Festive season is a time for celebration, cheer and also spending. Many may have budgeted for these expenses in advance and planned accordingly. There may also be some who hadn't and now find themselves in serious want of cash.
Besides, not all can bank on Diwali bonuses to fund festive expenses, except for a few, like those working in the manufacturing sector.
These sectors usually give one month's or half a month's basic salary as bonus during Diwali, which they adjust with the annual bonus at the end of year.
For example, say you are supposed to get Rs 10,000 as annual bonus and you get Rs 1,000 at Diwali. At the end of the year, you will get the remaining amount (Rs 9, 000) as your annual bonus.
For the rest, the option is to liquidate existing investments or take fresh liabilities. Financial planners clearly favour the former.

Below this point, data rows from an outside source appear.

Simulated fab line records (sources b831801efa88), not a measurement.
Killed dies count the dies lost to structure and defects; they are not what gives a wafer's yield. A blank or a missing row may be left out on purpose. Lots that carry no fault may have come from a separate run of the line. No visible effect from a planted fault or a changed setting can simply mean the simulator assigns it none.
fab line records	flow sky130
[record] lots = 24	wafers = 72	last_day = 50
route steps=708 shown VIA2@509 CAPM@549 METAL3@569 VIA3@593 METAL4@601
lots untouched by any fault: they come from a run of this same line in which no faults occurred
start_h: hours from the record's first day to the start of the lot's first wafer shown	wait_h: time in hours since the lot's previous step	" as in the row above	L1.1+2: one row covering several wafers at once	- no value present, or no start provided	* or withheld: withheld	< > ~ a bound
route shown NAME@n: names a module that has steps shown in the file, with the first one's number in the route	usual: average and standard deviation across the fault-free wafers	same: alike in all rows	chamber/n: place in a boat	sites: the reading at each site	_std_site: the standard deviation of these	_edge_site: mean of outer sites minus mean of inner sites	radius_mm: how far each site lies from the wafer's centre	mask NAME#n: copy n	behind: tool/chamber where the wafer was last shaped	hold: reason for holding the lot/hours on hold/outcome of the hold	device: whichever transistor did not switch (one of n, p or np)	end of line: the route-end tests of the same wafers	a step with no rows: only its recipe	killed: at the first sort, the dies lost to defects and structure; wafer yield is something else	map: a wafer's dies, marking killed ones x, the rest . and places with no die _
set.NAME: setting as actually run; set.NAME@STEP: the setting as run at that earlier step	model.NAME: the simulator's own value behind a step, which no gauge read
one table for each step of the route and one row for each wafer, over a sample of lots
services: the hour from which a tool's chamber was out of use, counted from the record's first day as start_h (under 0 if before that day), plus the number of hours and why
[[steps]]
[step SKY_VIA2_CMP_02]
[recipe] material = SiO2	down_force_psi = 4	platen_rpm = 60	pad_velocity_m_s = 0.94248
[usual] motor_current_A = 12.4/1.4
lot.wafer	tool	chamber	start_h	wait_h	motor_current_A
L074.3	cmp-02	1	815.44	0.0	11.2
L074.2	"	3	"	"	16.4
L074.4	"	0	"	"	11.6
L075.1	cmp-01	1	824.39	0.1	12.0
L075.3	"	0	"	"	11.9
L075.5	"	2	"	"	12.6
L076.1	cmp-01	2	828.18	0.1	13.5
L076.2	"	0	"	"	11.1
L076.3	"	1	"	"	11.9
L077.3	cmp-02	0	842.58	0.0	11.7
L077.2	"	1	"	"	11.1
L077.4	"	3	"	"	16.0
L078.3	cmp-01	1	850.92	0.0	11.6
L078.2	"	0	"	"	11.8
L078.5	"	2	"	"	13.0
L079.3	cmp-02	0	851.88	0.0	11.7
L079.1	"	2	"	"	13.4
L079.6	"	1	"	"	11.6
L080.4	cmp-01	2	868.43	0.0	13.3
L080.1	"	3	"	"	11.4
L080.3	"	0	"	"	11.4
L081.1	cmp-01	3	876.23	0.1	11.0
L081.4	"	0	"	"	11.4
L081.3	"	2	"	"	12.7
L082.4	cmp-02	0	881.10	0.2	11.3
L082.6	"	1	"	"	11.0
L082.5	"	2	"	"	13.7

Their reason: Investments can always be built again. Opting for loans means an additional debt burden that could derail your other finances. Also, festive expenses are discretionary expenses and can easily be curtailed.
While choosing instruments to liquidate, avoid those linked to specific goals like retirement or children's education.
"You can, instead, liquidate any ad hoc or wrong investments," says Sadique Neelgund, a certified financial planner. An example of ad hoc investments would be mutual fund investments made only for tax planning purposes (assuming the three-year lock-in period has been crossed).